Why You Can’t Dismiss Nokia’s 41-Megapixel Phone

My first reaction upon hearing about Nokia’s 41-megapixel 808 Pureview was that it was an absurdity, a perfect example of the very worst of consumer electronics, and a total miss. But the more I read, the better I understood that this phone isn’t just some freak of nature with a ridiculously high number attached to it. It’s just the slightly awkward first steps of a serious move by Nokia to differentiate itself.

If you’ve only skimmed the news, there are some things you should probably know about this strange beast of a camera.

First, the 41 megapixel figure is really misrepresentative, not to say untrue. It doesn’t take 41-megapixel photos in any way, shape, or form. Even in the special high-res creative mode, it “only” produces 38 megapixels. Mostly it will be taking normal-size shots, between 3 and 8 megapixels. So what the hell does this 41 megapixel figure even mean?

It means Nokia is being smart about the way cameras at this size actually work. I wrote a while back about how HD does not always mean high definition, and cameraphones were an excellent example of this. Their tiny sensors and bad lenses meant that while they may produce pictures of a certain size, the quality was sorely lacking. This was because they insisted on wringing every possible pixel out of an incredibly small sensor.

The 808’s sensor (supposedly manufactured by Toshiba) is not small. At 1/1.2″, it’s four or five times the size of most cameraphone sensors, including the one in the iPhone 4S. Bigger in fact than the sensors in most point-and-shoots. Now, when you make your sensor bigger, you can either keep the same resolution but have bigger wells or photosites (which detect light and make up pixels), which usually improves sensitivity. Or you can keep the same photosite size and just put more of them on the sensor, which improves resolution. In this case Nokia has done the second thing.

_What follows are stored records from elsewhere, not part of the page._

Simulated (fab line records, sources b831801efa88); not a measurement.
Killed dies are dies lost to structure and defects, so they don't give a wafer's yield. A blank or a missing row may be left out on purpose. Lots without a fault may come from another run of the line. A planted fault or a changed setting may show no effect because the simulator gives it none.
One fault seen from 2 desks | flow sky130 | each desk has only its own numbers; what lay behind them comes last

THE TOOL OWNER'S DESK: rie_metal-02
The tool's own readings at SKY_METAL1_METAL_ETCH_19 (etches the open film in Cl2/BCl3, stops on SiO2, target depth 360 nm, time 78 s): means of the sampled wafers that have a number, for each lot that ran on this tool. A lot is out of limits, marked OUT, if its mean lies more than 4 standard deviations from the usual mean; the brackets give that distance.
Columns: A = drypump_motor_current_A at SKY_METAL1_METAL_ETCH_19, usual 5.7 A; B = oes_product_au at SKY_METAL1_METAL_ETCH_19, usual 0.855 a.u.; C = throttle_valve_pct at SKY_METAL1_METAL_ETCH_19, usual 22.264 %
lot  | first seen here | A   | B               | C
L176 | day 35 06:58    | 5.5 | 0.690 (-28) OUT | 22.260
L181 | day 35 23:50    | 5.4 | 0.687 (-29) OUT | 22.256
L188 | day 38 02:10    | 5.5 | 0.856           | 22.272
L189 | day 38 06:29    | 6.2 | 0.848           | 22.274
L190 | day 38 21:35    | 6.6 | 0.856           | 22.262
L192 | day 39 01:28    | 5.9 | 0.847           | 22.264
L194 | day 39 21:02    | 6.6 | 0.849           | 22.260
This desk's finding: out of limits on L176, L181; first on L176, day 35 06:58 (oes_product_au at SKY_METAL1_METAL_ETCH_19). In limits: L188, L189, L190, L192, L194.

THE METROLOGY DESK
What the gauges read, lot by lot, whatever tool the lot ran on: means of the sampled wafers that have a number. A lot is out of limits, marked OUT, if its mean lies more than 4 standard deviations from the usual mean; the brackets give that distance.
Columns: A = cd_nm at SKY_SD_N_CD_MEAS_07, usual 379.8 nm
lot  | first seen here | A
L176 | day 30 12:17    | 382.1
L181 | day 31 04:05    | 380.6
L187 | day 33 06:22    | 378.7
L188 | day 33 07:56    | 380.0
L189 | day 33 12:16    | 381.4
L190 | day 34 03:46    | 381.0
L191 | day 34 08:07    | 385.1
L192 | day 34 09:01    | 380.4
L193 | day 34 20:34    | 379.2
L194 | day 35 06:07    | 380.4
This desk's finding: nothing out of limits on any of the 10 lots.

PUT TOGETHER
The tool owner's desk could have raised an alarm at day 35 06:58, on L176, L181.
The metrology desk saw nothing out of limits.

But they’ve done it almost to an absurd amount, and they know that their lens, good as it is (and fairly fast — F/2.4 is solid, though there’s lots of distortion right now), can’t really resolve detail well enough that 41 megapixels would be necessary. Even on full-frame cameras that many pixels is questionable.

So instead of just bumping this one spec and expecting it to sell itself, they built a whole photo system around the idea. The 808 camera doesn’t take 41-megapixel photos; it collects 41 megapixels of data and uses all that data to create a very nice photo of a much smaller size. Imagine a photo around 8000×5000 pixels that isn’t particularly sharp; now shrink it down to something significantly smaller — maybe around 3000×2500 pixels (~8MP), just as an estimate. You do it intelligently, sharpening and de-aliasing and doing noise removal.

Here’s a rough estimate of the sizes (DPReview lists more specs):

They’re using 41 megapixels of raw material to give you 8 megapixels of product. And that 8 megapixel product is going to be significantly better than a “real” 8-megapixel image captured by a sensor a quarter the size of your pinky fingernail. Their camera really is better.

Of course, this comes with the standard caveat that independent testing must be done and what really matters is how it performs in everyday situations like dimly lit kitchens, restaurants, and out of the windows of cars. We’ll try it out ourselves, and will be sure to let you know if any more photographically-inclined authorities find out anything interesting.

The other shoe

And then there’s the handset itself. It’s chunky, it’s a weird shape, the camera sticks out the back. And it runs Symbian. Symbian! Why would Nokia do such a thing?

Because this project has been going on for five years, and five years ago the idea that Nokia and Symbian would be fighting for dear life wouldn’t quite have been believed. Nokia was still king of the world, iOS was just being born, and everyone was looking forward to Limo instead of Android.

They’re running it on Symbian because it was designed for Symbian, and it was too late to port the software and adapt the hardware to Windows Phone 7, which came along at the 11th hour, and at any rate the design spec for their Lumia phones would never have admitted a lens bump like the 808’s.

But they’re promising to bring the whole package to WP7 — which means Microsoft just got five years of Nokia R&D for free. It also means that if these guys play their cards right (a big “if”), WP7 could be the de facto gold standard for mobile photography in a year or two. When you consider how point and shoots are giving way to camera phones, and WP7 is aiming at the exact population that loves point and shoots, the pieces start looking very complementary indeed.

Nobody will buy the 808. It’s an evolutionary dead end. But the camera is a desirable trait that will be introduced to the Nokia-Microsoft hybrid soon — if either of these companies has any sense. Again, that’s a big if.

But this camera has restored some of my faith in Nokia and in mobile photography, something I truly didn’t expect to happen any time soon, and not by them of all.